Maryland athletes grapple with changing role of academics: ‘This is a business’
For student-athletes at Maryland, a university with a rich academic tradition but questionable success on the fields and courts this decade, a wedge is being driven between classes and sports. The role of academics in modern college athletics is dwindling, players and professors told The Baltimore Sun. Athletes are being pushed toward majors that are perceived as easier, and their focus in the classroom is waning.
Money is pulling their attention elsewhere. “In this day and age, people can get away with not being too great at school and being a good athlete,” said Brayden Martin, a junior on the Terps baseball team and nephew of Maryland basketball legend Walt Williams. Maryland administrators push back on the notion that athletes are deemphasizing their academics.
Athletic director Jim Smith and Brady Rourke, the director of the Gossett Center for Academic Success, say that classes remain just as critical to athletes’ lives as they’ve always been. Rourke’s office embodies that belief. Once the football team’s locker room before being repurposed in 2022, Gossett Hall features no artwork of Terps on the field or court, nor championship trophies or photos of celebrations.

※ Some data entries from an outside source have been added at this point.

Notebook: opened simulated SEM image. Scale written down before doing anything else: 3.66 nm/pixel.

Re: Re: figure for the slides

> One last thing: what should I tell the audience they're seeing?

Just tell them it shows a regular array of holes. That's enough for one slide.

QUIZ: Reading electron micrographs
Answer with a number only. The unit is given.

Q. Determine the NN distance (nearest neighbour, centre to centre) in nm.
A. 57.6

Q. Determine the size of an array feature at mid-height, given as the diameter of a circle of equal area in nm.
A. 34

Successful alumni, graduation statistics and other academic accomplishments instead adorn the halls connecting computer rooms and dining areas. This space is for keeping the student in student-athlete, a haven from the pressures they face between the lines. “We don’t know what they make.
When they’re in here, their identity is student,” Rourke told The Sun. “College athletics has changed, obviously, but what we do hasn’t changed. ” It’s true that academics haven’t totally disappeared; Athletes must remain eligible.